McGill Journal of Education, Fall 2002 by Joanne Tompkins

ABSTRACT. Frequently members of dominant groups understand problems of inequity as being rooted in the 'oppressed group.' Less often do members of dominant groups understand their own implication in oppression. In this selfstudy involving predominately white teachers in rural Nova Scotia, the author describes the process of her own and these teachers' struggle to more clearly understand their social location and the implications of power and privilege for their work in classrooms. Various lenses of critical theory, antiracism and feminism guide the work.

APPRENDRE A VOIR CE QU'ILS NE PEUVENT VOIR: DECOLONISER LES POINTS DE VUE SUR L'EDUCATION DES AUTOCHTONES DANS LE CONTEXTE RACIAL DE LA NOUVELLE-ECOSSE RURALE

RESUME. Il est frequent que les membres des groupes dominants interpretent les problemes d'iniquite comme etant enracines dans le >. Il est plus rare que les membres des groupes dominants comprennent le propre role qu'ils jouent dans l'oppression. Dans cette auto-analyse qui interesse avant tout les enseignants de race blanche dans la Nouvelle-Ecosse rurale, l'auteur decrit la lutte menee par ces enseignants pour mieux comprendre leur situation sociale et les repercussions du pouvoir et des privileges pour leur travail en classe. Divers objectifs de la theorie critique, de l'antiracisme et du feminisme orientent ces travaux.

Background

A recent task force studying the achievement of Mi'kmaw* students in a provincial school in Nova Scotia showed that they were graduating from high school at a rate of 20% as compared to the 95% graduation rate for non-native peers in the same school (Strait Regional School Board, 2000). As a teacher-educator and researcher working with this particular community that is so poorly served by schooling, I was interested in the way that some of the white educators in the school thought about this disparity in graduation rates.

Most of the teachers say that basically it's a case that the Mi'kmaw parents and the community don't value education. The teachers say that the parents simply don't care about education and so the kids learn not to care about it. The teachers say it's hard to succeed when they've got those kinds of attitudes at home. (Field notes, 2000).

The graduation rate for First Nations students throughout the country has not risen above 50% (Nicholas, 2000) yet it takes a great deal of effort to have white educators see it as a problem that schools should be addressing.

It is our first day into our week long course "Issues in Diversity" and I ask Steven (a course participant) how the Mi'kmaw students are doing in his middle school. "Fine," he states confidently without further thought. By the fourth day of the intensive summer institute he comes back to me and says "I think I would need to rethink how the Mi'kmaw students are doing. I think I'd have to start seeing this place from their perspective." (Field notes, July, 2001)
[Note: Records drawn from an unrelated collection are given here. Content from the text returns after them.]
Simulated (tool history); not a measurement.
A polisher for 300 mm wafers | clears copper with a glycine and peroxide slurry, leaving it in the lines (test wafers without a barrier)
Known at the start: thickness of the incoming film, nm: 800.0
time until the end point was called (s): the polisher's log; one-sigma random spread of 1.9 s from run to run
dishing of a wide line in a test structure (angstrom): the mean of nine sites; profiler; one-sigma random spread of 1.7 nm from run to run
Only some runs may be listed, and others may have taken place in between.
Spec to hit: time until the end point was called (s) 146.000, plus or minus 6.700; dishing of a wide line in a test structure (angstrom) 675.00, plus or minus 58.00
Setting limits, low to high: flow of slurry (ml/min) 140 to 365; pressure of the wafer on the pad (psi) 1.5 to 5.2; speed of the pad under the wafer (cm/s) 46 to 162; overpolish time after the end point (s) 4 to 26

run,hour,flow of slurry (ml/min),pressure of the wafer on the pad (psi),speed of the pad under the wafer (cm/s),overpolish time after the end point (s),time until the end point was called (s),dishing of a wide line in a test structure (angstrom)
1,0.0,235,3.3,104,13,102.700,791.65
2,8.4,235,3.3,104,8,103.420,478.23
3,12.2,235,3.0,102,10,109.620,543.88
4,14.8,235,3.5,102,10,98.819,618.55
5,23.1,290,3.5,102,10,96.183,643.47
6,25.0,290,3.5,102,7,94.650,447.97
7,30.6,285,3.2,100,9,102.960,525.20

In the worse case scenario, the white educators in the school do not 'see' that there is any issue of inequity to be addressed. When they are made aware of the situation, they often adopt a `blame the victim' approach which locates the problem of underachievement outside their individual or collective sphere of influence. Interestingly, many white educators use the same limited thinking when they think (if they do) about the underachievement of African Nova Scotians in public schools in the province. The pattern of school failure among African students throughout rural Nova Scotia is, in fact, very similar to that of Mi'kmaw students. (Black Learners Advisory Council, 1994).

I am working with Ralph and we have been having a discussion on racism particularly as it relates the incidents around Cole Harbour High School (a Nova Scotia School which has received national attention for race related incidents). After the discussion he says "I would have to say that the Black students in our school are not having any of the kinds of problems that we are talking about here. There's no problems of racism at our school (located in rural Southwestern Nova Scotia)." (Field notes, 1998)

In my on-going work over the past six years with white educators, in largely rural Nova Scotia settings, I have rarely heard the problem of underachievement of African Nova Scotian and Mi'kmaw students framed as an issue of racism. Most often the problem is denied, as in the case of the second and third examples cited above. When statistical proof shows the problem of underachievement to be, in fact, tied to racial and cultural affiliation it is framed as an individual, family, community or cultural problem. Seldom have I heard the problem framed within the larger context of racism and rarely is the role that the school itself might play in such differential achievement by students examined in any critical fashion.

Locating myself in this work

Before I begin, I must locate myself in this work and think about the position from which I speak. I am a white, middle class, multidegreed, ablebodied, heterosexual female who grew up and completed public school and university in both rural and urban Nova Scotia. My Irish, Acadian and Scottish roots connect me to most of the province's most well-known icons. Bagpipes and Celtic music are familiar on my landscape. During my seventeen years of 'schooling' in Nova Scotia I was taught nothing of the history, language, culture or current events of the Mi'kmaw people, except for the rare paragraph in a Social Studies textbook which described their lives 500 years ago. I had managed never to set foot on any of the thirteen First Nations communities here. My only early images of "Mi'kmaw" were of people who sold 'clothesline props' in our small rural village or people who made pretty baskets for my dolls to sleep in. As was typical of most white Nova Scotians, I was familiar with a world that did not include Mi'kmaw people. Later, I became a teacher and headed to the Northwest Territories to teach, carrying with me a few pedagogical skills and an enormous amount of ignorance about Inuit or any other Aboriginal people, for that matter. I spent the next fifteen years' working in the Eastern Arctic region of what is currently Nunavut, as a teacher, consultant for inclusive education, school principal and teacher educator. My tenure in Nunavut coincided with a period of tremendous energy, struggle and excitement. Learning, Tradition and Change, the findings of the Special Legislative Committee on Education (1982) for the (then) Northwest Territories, had just been published based on consultation with students, parents, teachers and elders. The report called for a major 'rethinking' and overhauling of the education system to make it more responsive to the needs of Dene and Inuit students. The Baffin region embraced Learning, Tradition and Change in probably the most serious fashion of all the Territories.